Hot July mortgage rates show no signs of cooling

House on rate chart

We started 2012 with record-low interest rates, and home financing has only gotten cheaper.

But just how far have interest rates fallen during the first six months of the year?

The average 30-year home loan began the year at 4.18%. At the beginning of July, it had settled to another low of 3.87%.

The six months of declining rates result in a difference of almost 18 bucks a month -- each month for 30 years – on every $100,000 you finance.

If you waited until now to buy or refinance, that adds up to thousands or tens of thousands of dollars in saved interest payments over the life of the loan.

Our weekly chart of average rates shows how much you’ll pay for the typical home loan in 25 major metropolitan areas.

Use our weekly chart to get a sense of what you should be paying for a home loan.

Then search our extensive database to find the best mortgage rates from hundreds of lenders.

In several big cities, the most qualified borrowers will find 30-year fixed rates as low as 3.5% with no points and less than $2,000 in lender fees.

Whether you want to buy or refinance, see what your monthly principal and interest payments would be on any fixed-rate loan with our mortgage calculator.

A traditional 30-year, fixed-rate loan is the most popular with consumers because it offers both low monthly payments and predictability.

But you might be surprised to learn that with today’s low rates, you can afford a 15-year mortgage.

Right now, the difference between an average 30-year and 15-year loan is about three-quarters of a percentage point.

A 15-year loan will save you thousands of dollars over the term of your loan.

At today’s average rates, for every $100,000 borrowed, going from a 30-year loan to a 15-year loan would only increase your monthly payment by about $227. And it would save you about $44,000 in interest in the long run.

You’ll find 15-year rates in our database for as low as 2.75%.

While a shorter term means a higher monthly payment compared to a 30-year loan, don’t assume you can’t afford the payments until you do the math.

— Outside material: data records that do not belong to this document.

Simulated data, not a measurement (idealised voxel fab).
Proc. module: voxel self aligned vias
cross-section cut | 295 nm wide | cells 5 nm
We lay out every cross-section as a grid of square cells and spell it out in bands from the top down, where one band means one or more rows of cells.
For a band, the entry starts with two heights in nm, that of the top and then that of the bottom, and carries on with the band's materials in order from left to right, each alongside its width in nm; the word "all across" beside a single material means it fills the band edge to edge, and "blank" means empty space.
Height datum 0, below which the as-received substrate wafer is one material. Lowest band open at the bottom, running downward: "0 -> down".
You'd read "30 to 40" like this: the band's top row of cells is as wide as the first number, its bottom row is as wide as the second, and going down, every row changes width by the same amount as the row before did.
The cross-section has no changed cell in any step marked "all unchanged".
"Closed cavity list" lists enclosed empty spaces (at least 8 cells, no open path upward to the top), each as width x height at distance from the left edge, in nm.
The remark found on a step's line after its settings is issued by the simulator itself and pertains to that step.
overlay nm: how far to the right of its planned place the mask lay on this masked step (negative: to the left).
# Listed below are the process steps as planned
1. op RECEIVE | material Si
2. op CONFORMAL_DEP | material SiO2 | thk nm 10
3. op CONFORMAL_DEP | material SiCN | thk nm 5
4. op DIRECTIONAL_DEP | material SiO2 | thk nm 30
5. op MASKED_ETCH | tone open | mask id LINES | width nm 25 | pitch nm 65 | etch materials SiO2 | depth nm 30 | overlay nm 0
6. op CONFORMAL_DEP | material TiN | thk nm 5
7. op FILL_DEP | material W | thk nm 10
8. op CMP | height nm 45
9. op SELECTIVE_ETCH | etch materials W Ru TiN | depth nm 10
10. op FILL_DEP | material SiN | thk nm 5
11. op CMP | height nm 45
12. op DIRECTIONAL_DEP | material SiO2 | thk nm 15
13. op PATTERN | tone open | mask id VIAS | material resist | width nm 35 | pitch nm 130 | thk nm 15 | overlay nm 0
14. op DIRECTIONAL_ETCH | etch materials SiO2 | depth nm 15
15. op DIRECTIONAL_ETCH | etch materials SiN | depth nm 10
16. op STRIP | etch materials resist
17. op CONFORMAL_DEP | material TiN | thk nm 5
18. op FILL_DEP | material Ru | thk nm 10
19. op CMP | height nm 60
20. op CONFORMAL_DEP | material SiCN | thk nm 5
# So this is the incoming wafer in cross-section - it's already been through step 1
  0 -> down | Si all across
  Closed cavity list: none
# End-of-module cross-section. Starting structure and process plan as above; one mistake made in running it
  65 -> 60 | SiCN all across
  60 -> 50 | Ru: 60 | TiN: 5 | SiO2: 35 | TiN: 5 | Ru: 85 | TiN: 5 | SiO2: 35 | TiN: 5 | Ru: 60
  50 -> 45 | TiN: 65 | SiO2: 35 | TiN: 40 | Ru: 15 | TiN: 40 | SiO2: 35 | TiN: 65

Use our 15 years vs. 30 years mortgage comparison calculator to compare your payments and the total interest you'll pay over the life of the loan.

If the difference in monthly payment between a 30-year fixed and a 15-year fixed is only a small stretch for you financially, it’s probably worth the effort.

A 15-year loan can put you in a better position to afford other major expenses, like retirement or your children’s education.

Choosing a shorter term can make even more sense if you’re refinancing.

Since you’ve already paid down part of the principal you owe, you’ll be borrowing a smaller amount under your new loan. The combination of a smaller principal balance and a lower interest rate might make a shorter-term loan a viable option.

But if you’ll struggle to make the payments on a 15-year mortgage, go with the more comfortable 30-year option. Owning a home shouldn’t mean putting your finances in jeopardy.

You can always make extra principal payments as you can afford them. You’ll still pay off your loan early and achieve significant savings.

"The 30-year choice provides some flexibility in these uncertain economic times," says Christopher Davis, director of communications and retirement services for HFM Wealth Management in Hartford, Conn.

But how many people have the discipline to make extra payments?

"Many clients take out 30-year loans, promising themselves to pay extra towards the principal in good times," says Doug Thorburn, an enrolled agent and certified financial planner in Van Nuys, Calif. "I tell them, they won't do it. Yes, there are exceptions, but in my experience they are few and far between."

He says that if the 15-year loan is affordable, buyers should make the decision up front and save the money. But that decision should be weighed very carefully.

"Borrowers should take 15-year and not 30-year loans when they are reasonably certain they will be able to afford the additional payment for the duration of the loan. If not, don't risk it," Thorburn says.